22 NOVEMBER 1975, Page 22

Press

Freedom and the NUJ

Robert Ashley

Freedom is a word I distrust. I experience an immediate need, when I hear it, to, ask "Freedom from what?" Wh;ch is why I've had a feeling, all through the long and repetitive debate about the Trade Unions and Labour Relations (Amendments) Bill, that it was time to call a halt and wonder if we were all talking about freedom from the same thing. I don't think we were.

I mean, were we talking about the freedom of journalists to bring their papers out, without the sort of let or hindrance the engineers inflicted on them last week (something discussed more fully by Dennis Hackett elsewhere in this journal)? Were we talking about the freedom of journalists to report what is happening, without proprietorial idiosyncrasies getting in the way? Or were we talking about the freedom of editors to choose not to be members of the National Union of Journalists and to invite contributions from whomsoever they please, regardless of whether they, too, are members of the NUJ or not? Were we talking about the right of people like Nigel Dempster and Paul Callan to print whatever they hear about the private lives of public people? Were we talking about the right of boring chaps like the editor of the Times to attack them for doing just that? Were we talking about the right of people like me to call the editor of the Times a boring chap?

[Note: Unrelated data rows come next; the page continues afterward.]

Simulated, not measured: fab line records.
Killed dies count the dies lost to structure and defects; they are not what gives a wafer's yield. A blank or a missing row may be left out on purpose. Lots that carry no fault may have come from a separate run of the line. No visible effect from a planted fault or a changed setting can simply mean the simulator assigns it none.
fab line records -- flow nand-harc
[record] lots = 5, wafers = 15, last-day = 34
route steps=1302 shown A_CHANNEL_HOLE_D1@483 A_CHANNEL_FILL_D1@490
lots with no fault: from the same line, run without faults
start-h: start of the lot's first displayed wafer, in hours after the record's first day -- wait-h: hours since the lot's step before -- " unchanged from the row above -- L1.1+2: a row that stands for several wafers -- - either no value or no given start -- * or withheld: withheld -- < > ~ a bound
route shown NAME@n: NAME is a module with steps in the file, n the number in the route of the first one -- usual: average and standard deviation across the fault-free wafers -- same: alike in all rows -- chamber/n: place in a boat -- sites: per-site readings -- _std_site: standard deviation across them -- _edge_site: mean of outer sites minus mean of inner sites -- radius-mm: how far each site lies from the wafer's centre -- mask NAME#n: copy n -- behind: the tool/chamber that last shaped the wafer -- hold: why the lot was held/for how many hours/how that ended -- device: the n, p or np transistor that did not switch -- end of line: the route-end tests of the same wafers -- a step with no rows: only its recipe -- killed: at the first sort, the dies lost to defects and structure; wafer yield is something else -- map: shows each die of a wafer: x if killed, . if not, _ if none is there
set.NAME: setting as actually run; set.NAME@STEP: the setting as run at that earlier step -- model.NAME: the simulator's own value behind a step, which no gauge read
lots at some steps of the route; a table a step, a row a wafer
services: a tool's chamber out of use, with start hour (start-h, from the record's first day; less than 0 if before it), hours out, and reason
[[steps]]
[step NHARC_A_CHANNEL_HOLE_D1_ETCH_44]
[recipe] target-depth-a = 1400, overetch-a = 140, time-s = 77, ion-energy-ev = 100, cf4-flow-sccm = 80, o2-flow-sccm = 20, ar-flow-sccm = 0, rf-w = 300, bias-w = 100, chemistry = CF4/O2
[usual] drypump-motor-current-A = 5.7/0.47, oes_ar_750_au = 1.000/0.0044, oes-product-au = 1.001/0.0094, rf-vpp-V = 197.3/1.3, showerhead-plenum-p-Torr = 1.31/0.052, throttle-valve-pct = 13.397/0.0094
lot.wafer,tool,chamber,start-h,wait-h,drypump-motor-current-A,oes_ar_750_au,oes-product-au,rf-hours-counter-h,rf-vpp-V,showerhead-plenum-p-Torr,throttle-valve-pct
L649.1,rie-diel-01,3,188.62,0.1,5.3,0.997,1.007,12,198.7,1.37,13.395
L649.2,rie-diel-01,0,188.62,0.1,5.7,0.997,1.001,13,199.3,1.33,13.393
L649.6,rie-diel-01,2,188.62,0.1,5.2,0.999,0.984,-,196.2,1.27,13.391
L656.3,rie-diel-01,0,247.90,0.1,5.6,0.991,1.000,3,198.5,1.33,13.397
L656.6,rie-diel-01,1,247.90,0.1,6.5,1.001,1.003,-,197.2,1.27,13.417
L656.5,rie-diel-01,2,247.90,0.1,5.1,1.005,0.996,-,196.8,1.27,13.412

As I think you will see, freedom, as philosophers have discovered over the centuries, is a pretty complicated concept. Because I am myself fairly simple-minded, I wish to talk about one aspect of it only and that aspect, as I think you will have guessed if you are fool enough to read this column regularly, is editorial freedom. Mr Michael Foot has once again been saying, with an innocence unusual in one so old and washed-up, that when the Bill ' was introduced to repeal the 1971 Industrial Relations Act "nothing was further from my thoughts than the idea that this was going to involve a great argument about the freedom of the press". Well, there are two things to say about that. The first is that governments ought not to introduce legislation which has consequences they never dreamed of. I am aware that this would put the kibosh on about 99 per cent of legislation, but that doesn't worry me: if the remaining

one per cent has been thoroughly thought out, instead of being rushed through at breakneck speed so that Harold Wilson can boast about the amount of work h'is government has got through, so much the better. Our Harold should be told that in legislation, as in love-Making, it's quality, not quantity, that counts. The second thing to say about Mr Foot's remark is that I suspect very strongly that his refusal to yield an inch, despite dozens of delegations of editors, and the publicly-expressed views of hundreds of working journalists, is due largely to the fact that he was caught completely unawares by the strength of feeling his Bill has produced: there are few so obstinate as the stupid.

Mr Foot has said that he sees no reason for making an exception for the National Union of Journalists. All I can do is to laugh despairingly. Because the NUJ is an exceptional union. It is unique. The closed shop may be an admirable thing in some industries: I doubt it, but I'm prepared to admit the possibility. But in journalism I am absolutely certain it would be a disaster. The thought of an editor being subject to the instructions of his chapel, since he is a member of that chapel and its instructions are therefore binding on him, makes me want to throw up, preferably over Mr Foot. The fact that the NUJ chose to abolish the category of associate membership, by which editors could be NUJ members without having to attend mandatory meetings and without having to do what the rank and file decide to do, merely goes to prove what is known to many — that the National Union of Journalists is a as daft as a brush.

Do not try and tell me there is no such thing as editorial freedom, since all editors are proprietorial poodles. If you do, I shall call.you a fool. Is that boring chap, William Rees-Mogg, a proprietor's poodle? Boring he may be, poodle he most certainly is not. And whose poodle, pray, is Mr Peter Preston of the Guardian? You've only got to ask the question to see how foolish it is. And, while we're at it, who precisely is the Mirror's proprietor? The fact is that, with one or two exceptions, the villainous proprietor, standing over his editor with a dog-whip to make sure that only stuff he approves of appears in the paper, is a figment of the fevered imaginations of those jargon-ridden men of the left whose mouthings I have long tired of listening to_ Perhaps I could remind them that Lord Northcliffe, Lord Rothermere, and Lord Beaverbrook have been dead many a long year?

But even if they were alive and well and overseeing every column inch of copy in their papers. what reason is that for making editors subject to yet one more restriction on their freedom?

I know that Mr Foot will say that his Bill does not seek to make the closed shop compulsory: "It is absolutely neutral on whether a closed shop should be established or not" But just as Mr Foot couldn't see why his Bill "was going to involve a great argument about the freedom of the press", so he can't see what the consequences will be if the Bill becomes an Act. He may still be a dab hand when it comes to carrying himself away with his own oratory at Conference, but he seems a bit short when it comes to knowing what it is all about. So I will tell him. It is absolutely essential that editors be allowed to decide for themselves whether or not they should join the National Union of Journalists. It is absolutely essential that editors should decide who is going to write in their papers. Got it now? Good. Then shut up, will you, there's a good fellow?